Comes in handy, whenever in need to replace one value by another.
Create a vector with some numeric values. Let’s say that ten of the values range from 2 to 6, and just a single value is 100. This is going to be our outlier, which we will replace with NA.
set.seed(111) # for reproducible results
x <- c(sample(2:6, 10, replace = TRUE),100)
# Note that in the line above replace = TRUE is very different from that what we want to use.
# This replace here is an argument within sample(), and replace() is the function!
x
## [1] 4 5 3 4 3 4 2 4 4 2 100
You can calculate the mean of this vector…
mean(x)
## [1] 12.27273
but your SD is pretty high (much higher than your mean!). This is obviously the outlier’s fault.
sd(x)
## [1] 29.11045
Let’s replace the outliter with NA. This may not be the most elegant way to get rid of the outlier but sometimes there is no choice.
We are going to use replace() for that. This function needs three arguments:
1) the vector in which we want to replace an element/s
2) position/s of the element/s we want to replace
3) the value with which we want to replace
In our case:
1) vector = x
2) position = 11; you can use which() to establish the position
3) value = NA
position <- which(x==100)
replace(x, position, NA)
## [1] 4 5 3 4 3 4 2 4 4 2 NA
Works!!
So, just for completness. Rewrite the vector with 100 replaced by NA, and calculate mean and sd.
x <- replace(x, which(x==100), NA)
# note that for the position argument we put the condition with which(), which gives us position! ;)
mean(x); sd(x)
## [1] NA
## [1] NA
Ooops! Doesn’t work?!
This is because you have NA value in your vector now, such values require a special handling, i.e. na.rm = TRUE in mean(), and sd()

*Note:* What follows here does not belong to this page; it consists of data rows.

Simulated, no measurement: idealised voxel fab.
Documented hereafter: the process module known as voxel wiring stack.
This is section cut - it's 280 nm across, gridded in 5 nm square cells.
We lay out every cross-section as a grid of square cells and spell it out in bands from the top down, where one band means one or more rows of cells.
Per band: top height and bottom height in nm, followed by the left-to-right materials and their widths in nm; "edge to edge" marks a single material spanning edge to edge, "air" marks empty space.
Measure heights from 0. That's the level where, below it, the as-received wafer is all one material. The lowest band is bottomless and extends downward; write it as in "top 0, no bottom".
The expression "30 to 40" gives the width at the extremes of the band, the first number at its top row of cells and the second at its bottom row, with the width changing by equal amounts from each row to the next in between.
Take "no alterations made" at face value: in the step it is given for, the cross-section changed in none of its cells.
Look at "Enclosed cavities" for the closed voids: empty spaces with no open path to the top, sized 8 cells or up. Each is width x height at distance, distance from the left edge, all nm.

mean(x, na.rm = TRUE); sd(x, na.rm = TRUE)
## [1] 3.5
## [1] 0.9718253
So basically you just removed the NA value, and calculated the mean and sd. You could also just remove your outlier, and had exactly the same way. But, as always, there is always more then one way to skin the cat;) and here you just wanted to explore the replace().
R is great!